Thanks to some good investigative work by NewsBusters, we now have the audio of a January, 2008 interview that Barack Obama gave to the San Francisco Chronicle in which he says he plans to bankrupt the coal industry and the majority of America’s electrical power generation. Both Barack Obama and Joe Biden have views about coal which should concern all Americans but which represent very substantial danger to several states, at least a few of which (Pennsylvania, Ohio, and Colorado) are critical in this week’s election.
Putting this in perspective for my state, Colorado, Obama’s view represents a serious threat and one which should cause all but the most partisan Democrats to reconsider any thought they might have had for voting for a president who clearly opposes capitalism and now clearly opposes affordable electricity.
Colorado is the nation’s 7th largest producer of coal and is rich in low-sulfur low-ash clean coal. Coal-fired power plants account for 72% of Colorado’s electric generation, according to 2007 statistics from the Colorado Mining Association.
A few more important statistics:
Colorado’s coal industry directly employs nearly 2,300 people at an average salary and benefits package of over $100,000, for total industry payroll and benefits of $228 million within the state. Colorado’s current coal industry employment is its highest in two decades, with the state having one of the country’s most efficient production rates.
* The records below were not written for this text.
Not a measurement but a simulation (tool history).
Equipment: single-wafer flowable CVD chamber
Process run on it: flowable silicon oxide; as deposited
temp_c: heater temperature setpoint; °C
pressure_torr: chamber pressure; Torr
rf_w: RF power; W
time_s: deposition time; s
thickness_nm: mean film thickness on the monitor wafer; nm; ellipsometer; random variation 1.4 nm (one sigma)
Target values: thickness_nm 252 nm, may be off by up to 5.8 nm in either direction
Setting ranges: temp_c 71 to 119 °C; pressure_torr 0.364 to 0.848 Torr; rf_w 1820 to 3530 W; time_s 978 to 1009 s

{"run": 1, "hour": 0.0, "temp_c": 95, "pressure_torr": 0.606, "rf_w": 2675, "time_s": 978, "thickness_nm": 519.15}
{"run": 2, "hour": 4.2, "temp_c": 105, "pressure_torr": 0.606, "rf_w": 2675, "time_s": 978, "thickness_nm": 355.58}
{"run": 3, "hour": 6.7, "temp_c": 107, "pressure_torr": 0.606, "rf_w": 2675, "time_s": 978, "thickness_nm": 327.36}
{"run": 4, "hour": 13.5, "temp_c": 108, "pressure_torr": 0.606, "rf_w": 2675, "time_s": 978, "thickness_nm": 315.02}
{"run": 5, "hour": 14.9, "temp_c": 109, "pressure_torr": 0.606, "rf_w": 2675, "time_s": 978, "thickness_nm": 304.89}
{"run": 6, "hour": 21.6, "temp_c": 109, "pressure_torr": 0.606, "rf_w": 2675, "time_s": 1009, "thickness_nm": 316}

The industry paid nearly $140 million more in taxes and royalties in 2007, for a total contribution to the coffers of citizens and government of over $356,000,000. The CMA notes that “more than half of Colorado’s share of federal mining royalties is paid to the state school fund and local school districts.”
And now we hear Barack Obama saying “If someone wants to build a coal-fired plant they can. It’s just that it will bankrupt them because they are going to be charged a huge sum for that greenhouse gas that’s being emitted.”
Does he not realize that fully half of the nation’s electric power generation comes from coal-fired plants?
Share of Electric Power Sector Net Generation by Energy Source, 2005 vs. 2006?(Percent) Source: Energy Information Administration, Form EIA-906, “Power Plant Report.”
Does he not realize that the industry directly employs over 80,000 people in America, not to mention the massive indirect employment created for people who build and sell mining equipment or who own business in towns which are supported by spending from mine employees?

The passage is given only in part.